# Merging DataFrames

# Table of Contents

1.  [Overview](# 1. Overview)
2.  [products, aisles, departments .csv files](# 2. Products, Aisles, departments csv files)
3.  [Create a final_products dataframe](# 3. Create a final_products dataframe)
4.  [orders, order_products_prior, order_products_train .csv files](# 4. orders, order_products_prior, order_products_train .csv files)
5.  [Create a final_orders dataframe](# 5. Create a final_products dataframe)
6.  [Merge final_orders with final_products dataframe](# 6. Merge final_orders with final_products dataframe)



# 1. Overview
At this notebook we will have a deeper look into all available datasets that Instacart provides.<br/>
Later, we will show how we can combine (merge) all of them into a single DataFrame.<br/>
Below you will find a summary of all available .csv files and the main attributes that they hold.

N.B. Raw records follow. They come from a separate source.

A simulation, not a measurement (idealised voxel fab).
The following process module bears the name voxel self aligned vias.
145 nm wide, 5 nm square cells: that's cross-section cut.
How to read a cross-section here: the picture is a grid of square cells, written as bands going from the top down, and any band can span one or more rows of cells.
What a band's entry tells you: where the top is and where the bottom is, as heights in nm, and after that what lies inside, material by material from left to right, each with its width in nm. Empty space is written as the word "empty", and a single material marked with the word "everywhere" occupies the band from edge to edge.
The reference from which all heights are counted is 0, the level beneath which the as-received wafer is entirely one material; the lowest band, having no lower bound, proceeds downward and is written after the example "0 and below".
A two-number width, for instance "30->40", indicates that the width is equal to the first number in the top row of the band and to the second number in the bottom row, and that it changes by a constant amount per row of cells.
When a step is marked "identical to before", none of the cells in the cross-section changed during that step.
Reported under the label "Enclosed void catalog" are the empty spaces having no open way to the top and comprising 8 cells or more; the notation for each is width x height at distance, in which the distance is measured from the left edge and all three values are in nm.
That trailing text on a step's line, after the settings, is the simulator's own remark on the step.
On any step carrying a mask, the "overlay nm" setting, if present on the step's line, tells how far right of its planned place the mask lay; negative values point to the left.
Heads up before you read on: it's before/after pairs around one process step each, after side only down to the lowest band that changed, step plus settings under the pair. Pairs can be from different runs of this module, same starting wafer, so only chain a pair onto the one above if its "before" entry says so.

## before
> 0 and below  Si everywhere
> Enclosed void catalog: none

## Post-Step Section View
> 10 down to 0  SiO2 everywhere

![CSV_NAMES](https://kaggle2.blob.core.windows.net/forum-message-attachments/183176/6539/instacartFiles.png)

## 1.1 Import Packages
As always, we will first import the pandas package but also a new package called "gc" [Garbage Collector].


In [None]:
import pandas as pd
import gc

The gc can be proved really helpful for handling big DataFrames; as every DataFrame manipulation reserves a great amount of memory in our resources (e.g. the RAM memory), gc aims to clean unneeded reserved memory.<br/>
In practice, it does not change anything in our computations, but it helps our machine (local or cloud) to better handle next requests.

# 2. products, aisles, departments csv files
## 2.1 Load data from the CSV files

At this stage we will import our three of our .csv files.

In [None]:
products = pd.read_csv('../input/products.csv')
aisles = pd.read_csv('../input/aisles.csv')
departments = pd.read_csv('../input/departments.csv')

## 2.2 View and Understand data

And we use the <b>head()</b> function in order to get the first 5 rows of the three first dataframes.

In [None]:
products.head()

Products table describe the 49688 available products of Instacart with:
1. product_id as the index (unique value) for each product.
2. product_name to store the name of the product.
3. aisle_id to indicate the index of the category that the product belongs.
4. department_id to indicate the index of which department it belongs.

Below aisles DF returns the names of the different product categories that Instacart has.

In [None]:
aisles.head()

And departments DF, the names of the different departments of products that Instacart has.

In [None]:
departments.head()

What we can notice by looking at the dataframes of products, aisles and departments?

Answer: The dataframe of products includes some columns that we can also see in the dataframes of aisles and departments. <br/>
The "aisle_id" which can be found on aisles DF & the "department_id" which can be found on departments DF.<br/>
In reality, these columns on products DF indicate an index that match a record in the DFs aisle & departments

So for example, if we have a look in first product (product_id = 1) we see that: <br/>
"Chocolate Sandwich Cookies" belong to category with aisle_id = 61 <br/>
Be checking at the aisles DF the aisle_id=61:

In [None]:
aisles[aisles.aisle_id == 61]

We see that "Chocolate Sandwich Cookies" belong to the product category "cookies cakes" <br/>
In the same fashion, "Chocolate Sandwich Cookies"  have as department_id=19. <br/>
By checking on departments DF:

In [None]:
departments[departments.department_id == 19]

We see that "Chocolate Sandwich Cookies" also belong to the department "snacks" <br/>
So, the information regarding the category and department **for each** product, can be found on the aisle & departments DFs. <br/>
This means that we can <b>merge</b> these dataframes into a new one. 



# 3. Create a final_products dataframe

In order to create a merged dataframe, we need to join the dataframes we have. We create a new dataframe final_products which contains the dataframes products, aisles and departments. We can see that product dataframe includes the columns "aisle_id" and "department_id" which are common columns at aisles and departments dataframes too.  Towards this end, we use the merge() function, which performs a join operation by columns or indexes.

First of all we have to choose the right type of join in order to create a dataframe with the data we want. There are four types of join:
1. (INNER) JOIN: Returns records(rows) that have matching values in both dataframes.
2. LEFT (OUTER) JOIN: Return all records from the leftdataframes, and the matched records from the right dataframes.
3. RIGHT (OUTER) JOIN: Return all records from the right dataframes, and the matched records from the left dataframes.
4. FULL (OUTER) JOIN: Return all records when there is a match in either left or right dataframes.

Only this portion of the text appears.